When you get a response like the one you got:

Just ignore it and forget about the question.

OP made it fairly clear that he/she isn't the type of user who will respond well.

The more time you spend on this, the more negative you get, and the less likely you'll be to just give up on posting these comments in hopes of having a few take what you say to heart.

Now let's look at your comment:

-1

Admitting that you're the downvoter will likely make you the target of revenge voting, when you may just be trying to help. I personally prefer to stick to something like "Some people may be downvoting you because ...", regardless of whether I myself downvote or not - I do prefer being upfront about things, but I also prefer avoiding unnecessary conflict and unnecessarily making myself a target for revenge. It doesn't really matter who downvoted - the point is that there's a problem in the post and it's getting downvoted because of it.

unmaintainable code with ugly formatting and poor naming conventions

Why is it unmaintainable? What's ugly about it? What's wrong with the naming conventions?

These things may seem obvious to you, but don't expect everyone to think similarly.

If possible, try to highlight specific examples, say what would look better and/or point to a resource on the topic.

Also, "unmaintainable", "ugly" and "poor" are all fairly objectively negative words - it's not entirely pleasant to have something you wrote called all those things. I'd probably go more neutral.

Why not doing a basic cleanup before posting your source code publicly?

I can't really tell you what's wrong with such questions, but they rarely come across well.

Think suggestion rather than question.

What I'd suggest:

Some people may be downvoting your question because it uses non-standard indentation - typically all blocks should use the same indentation (e.g. the while-statement is indented too much and the if-statement should not be indented) and you're using non-descriptive naming (e.g. "loop" doesn't exactly tell us what that is). See this site for further guidance. I hope you'll edit your post appropriately and try to keep these things in mind for future posts.

You can also avoid the topic of downvoting altogether:

There are some things in the question that makes it difficult for us to help you. For example, you use non-standard indentation - typically all blocks should use the same indentation (e.g. the while-statement is indented too much and the if-statement should not be indented) - and non-descriptive naming (e.g. "loop" doesn't exactly tell us what that is). See this site for further guidance. I hope you'll edit your post appropriately and try to keep these things in mind for future posts.

There's also the other possibility of actually fixing their post, then posting a comment (or just use the Edit Summary).

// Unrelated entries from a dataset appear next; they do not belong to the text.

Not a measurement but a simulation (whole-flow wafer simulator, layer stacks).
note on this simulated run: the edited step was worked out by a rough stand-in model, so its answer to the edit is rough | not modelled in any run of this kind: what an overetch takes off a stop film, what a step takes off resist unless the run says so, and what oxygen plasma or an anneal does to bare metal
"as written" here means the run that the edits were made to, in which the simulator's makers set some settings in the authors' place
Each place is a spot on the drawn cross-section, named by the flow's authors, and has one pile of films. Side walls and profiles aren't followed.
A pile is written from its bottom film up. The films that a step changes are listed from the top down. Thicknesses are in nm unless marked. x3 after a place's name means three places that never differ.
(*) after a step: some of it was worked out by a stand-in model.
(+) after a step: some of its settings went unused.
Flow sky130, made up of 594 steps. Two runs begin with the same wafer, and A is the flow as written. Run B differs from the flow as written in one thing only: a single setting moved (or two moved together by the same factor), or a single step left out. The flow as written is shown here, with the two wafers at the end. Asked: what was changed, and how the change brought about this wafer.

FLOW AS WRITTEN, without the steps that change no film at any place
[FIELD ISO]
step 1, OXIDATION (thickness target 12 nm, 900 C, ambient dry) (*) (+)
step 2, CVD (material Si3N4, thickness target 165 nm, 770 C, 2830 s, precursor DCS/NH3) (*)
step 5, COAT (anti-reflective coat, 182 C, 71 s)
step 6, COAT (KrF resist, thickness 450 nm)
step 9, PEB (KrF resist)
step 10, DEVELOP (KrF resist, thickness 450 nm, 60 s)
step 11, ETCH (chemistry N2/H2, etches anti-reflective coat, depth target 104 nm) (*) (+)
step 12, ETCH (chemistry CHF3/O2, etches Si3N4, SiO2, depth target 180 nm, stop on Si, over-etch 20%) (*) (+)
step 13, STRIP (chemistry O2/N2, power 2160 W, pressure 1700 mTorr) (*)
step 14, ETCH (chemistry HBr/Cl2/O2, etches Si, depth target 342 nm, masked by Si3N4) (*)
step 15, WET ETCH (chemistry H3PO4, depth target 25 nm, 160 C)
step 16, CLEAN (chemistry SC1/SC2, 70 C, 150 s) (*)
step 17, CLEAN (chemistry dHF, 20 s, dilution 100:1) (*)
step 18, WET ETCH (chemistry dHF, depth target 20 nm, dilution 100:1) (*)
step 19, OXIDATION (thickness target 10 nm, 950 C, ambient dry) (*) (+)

You may notice that I fixed your post. The reasons were because of your non-standard indentation - typically all blocks should use the same indentation (e.g. the while-statement is indented too much and the if-statement should not be indented) and your use of non-descriptive names (e.g. "loop" doesn't exactly tell us what that is). See this site for further guidance. I hope you'll take these changes to heart and try to keep these things in mind for future posts.

Changing variables names might be considered a radical change in some cases, so, if you do choose to make sure edits, make sure you know the language well enough such that renaming the variable doesn't cause other issues or fix the problem, and absolutely make sure you change all occurrences of it, so we're not left with a non-verifiable example.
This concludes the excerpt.